Tuesday, September 18

The Future of Education


In the very near future learning at all levels (even higher ed) will be radically, irreversibly altered.  Huge changes will happen such that many people cannot yet even imagine, and it's going to be capital M, Messy!

Here's some of what I'm guessing:

1) Learning will be increasingly modularized.  We won't be dealing in degrees but rather fine grains of learning gathered from various sources.  Once the education bubble is fully deflated (and it will probably deflate rather than burst) more people will reject spending huge amounts of money on a prescribed set of courses, which often feature only a small handful of awesome learning facilitators (professors) along with a lot of mediocre teachers and learning opportunities.

2) Universities will be radically, unrecognizably altered.  Don't get me wrong; the few at the top won't be as effected...Stanford, Harvard and other upper echelon universities will remain unchanged for longer (unless they are very smart) .  I'm often in rooms where people love to argue about the future of B&M universities and whether or not they'll continue to exist.  The best line I've heard recently was "universities will exist like orchestras exist".  In other words there will be a few, elite, expensive, high quality examples but most of the population won't relate to or benefit from their existence.  The rest of them will be enormously altered.

3) Learning will be much more learner-empowered and autodidactic.

4) There will be many more learning path options and the current "must-do" of university will no longer be regarded as the only way or even the best way.  There will be a flip in validity perception so autodidactism and self-directed learning at all levels will be more highly valued and rewarded.  EVEN by employers!  

5) The biggest change game in the edu space, the Holy Grail, so to speak, is the creation and establishment of an alternative credentialing system.  Currently, the institutions have a firm grasp on their remaining "brass ring", the degree.  They won't let go easily but it will be forced out of their hands.  This is the opinion where I get the most push-back; SO many people can't believe this could ever change but I'm very confident that it will and I think it's going to happen sooner than people think.  I've been advising start-ups in the edu space and I know many people who are working on alternative signaling systems.  It's a huge problem but once it's solved in a way that allows for adoption, and once more and more people decide to consider competence over signals, much will change.

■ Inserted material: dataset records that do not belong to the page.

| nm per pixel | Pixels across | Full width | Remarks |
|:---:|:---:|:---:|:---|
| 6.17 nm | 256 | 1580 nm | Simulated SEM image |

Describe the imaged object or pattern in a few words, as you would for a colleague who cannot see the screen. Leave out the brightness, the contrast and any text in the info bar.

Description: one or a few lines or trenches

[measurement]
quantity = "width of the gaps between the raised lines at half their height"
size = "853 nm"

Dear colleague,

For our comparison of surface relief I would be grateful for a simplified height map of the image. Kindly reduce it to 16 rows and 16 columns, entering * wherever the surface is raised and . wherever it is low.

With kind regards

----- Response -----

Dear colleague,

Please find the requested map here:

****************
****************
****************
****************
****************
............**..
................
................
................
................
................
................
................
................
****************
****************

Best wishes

Basically, the old system had a stronghold on three primary spokes: content, community, credentialing.  Tech innovation has made content and community creation much more widely accessible!  Once the last remaining leg is replaced, so much will change incredibly quickly.  So, from a futurist perspective I'm pretty convinced that a university degree won't be nearly as important as it has been in the past, or even as important as it currently remains.  On a personal level, my goal is to give my kids the meta-skills that I believe are necessary for university success because they are the same skills that will serve them should they choose to go a more independent route.  And in the meantime, I'm doing what I can to make sure there's a lot more choice in the matter.